Обсуждение: Sequences vs statistics

Поиск
Список
Период
Сортировка

Sequences vs statistics

От
Herbey Eric Zepeda
Дата:
Hi, I'm in the process of deciding whether to use.

-1 sequence per table containing the number of rows
-Using the collected statistics and functions like pg_relation_size

This is my use case:

I have several hundred tables in one database that I would like to 
constantly monitor as far as size or number of records.

When a certain threshold is met, I will not allow any further inserts
into that table.
The threshold-met-event can be approximate.

How will I affect the performance of the server if I chose to query 
for the system statistics data say, every 5 seconds as opposed to
just reading the latest_value of a sequence that gets updated every time
a row is added to its corresponding table?

Thank you



Re: Sequences vs statistics

От
David Johnston
Дата:
Herbey Eric Zepeda wrote
> Hi, I'm in the process of deciding whether to use.
>
> -1 sequence per table containing the number of rows
> -Using the collected statistics and functions like pg_relation_size
>
> This is my use case:
>
> I have several hundred tables in one database that I would like to
> constantly monitor as far as size or number of records.
>
> When a certain threshold is met, I will not allow any further inserts
> into that table.
> The threshold-met-event can be approximate.
>
> How will I affect the performance of the server if I chose to query
> for the system statistics data say, every 5 seconds as opposed to
> just reading the latest_value of a sequence that gets updated every time
> a row is added to its corresponding table?
>
> Thank you

Assuming you are using "serial" primary keys on these tables, or just add
one if you are not (though you wouldn't have to make it a PK), why not add a
check constraint on the column that the serial values cannot be larger than
a given number?

I get the feeling I handing over a loaded gun without any idea how you plan
to use it...

The use-case is one I have not encountered before.  Sequences have
well-documented limitations.  Where do you plan on doing this monitoring?
How large are your thresholds going to be?  Do you plan to allow for
deleting of data on these tables - thus making the sequence considerably
less accurate?  And if they delete enough records do you want to re-enable
insertions?

Maybe someone can answer the performance comparison question but if you
really care likely you should setup test-case yourself since given the
unusualness of your need I'm doubting anything official has been done in
this area and so you may just get "gut feel" answers from some of the more
knowledgeable persons on the list.

I'm guessing you doing multi-tenant data hosting and want to try and impose
some form of quota on your users - where each user having a single set of
dedicated tables.  If so (or even if not) it is generally recommended to be
as open as to "why" you are doing something and not just say what you are
trying to do.  You'll get much better help the more of the big-picture you
provide.  If so disk-space is likely more important than record count.  For
many tables you can calculate a reasonable ratio of rows-to-size but for
some tables (document storage for instance) that is impossible and you will
have to monitor system attributes and not just a sequence counter.

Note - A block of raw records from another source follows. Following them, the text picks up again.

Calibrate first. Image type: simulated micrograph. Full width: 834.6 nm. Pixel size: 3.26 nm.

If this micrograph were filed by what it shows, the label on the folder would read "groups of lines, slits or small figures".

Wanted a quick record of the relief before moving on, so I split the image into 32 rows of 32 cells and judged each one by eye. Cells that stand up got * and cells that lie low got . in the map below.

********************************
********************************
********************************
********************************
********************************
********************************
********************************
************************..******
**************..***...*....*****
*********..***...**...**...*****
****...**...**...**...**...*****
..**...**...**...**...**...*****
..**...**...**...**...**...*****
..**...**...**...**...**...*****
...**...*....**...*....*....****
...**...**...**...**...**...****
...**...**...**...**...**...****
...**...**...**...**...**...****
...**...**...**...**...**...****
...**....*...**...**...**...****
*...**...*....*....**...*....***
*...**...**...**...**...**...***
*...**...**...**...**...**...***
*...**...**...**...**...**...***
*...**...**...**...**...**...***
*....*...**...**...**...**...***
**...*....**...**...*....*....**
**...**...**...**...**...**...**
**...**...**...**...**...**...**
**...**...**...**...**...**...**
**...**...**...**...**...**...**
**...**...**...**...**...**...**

I guess hard-limits to avoid denial-of-service attacks (or mistakes) has
some merit but I would have an alternative set of thresholds, and a
corresponding monitoring system, to issue soft warnings.  And note that
filling up a table is only one of many vectors that need consideration
(again, this said not knowing why you feel you need to institute this
limit).

So, in the end you probably should just figure out how to monitor the system
(catalogs and function calls) and only if the performance hit becomes too
much consider ways to get more resources.  Likely via some kind of sharding
instead of figuring out a faster way to monitor.

David J.





--
View this message in context: http://postgresql.1045698.n5.nabble.com/Sequences-vs-statistics-tp5776207p5776211.html
Sent from the PostgreSQL - admin mailing list archive at Nabble.com.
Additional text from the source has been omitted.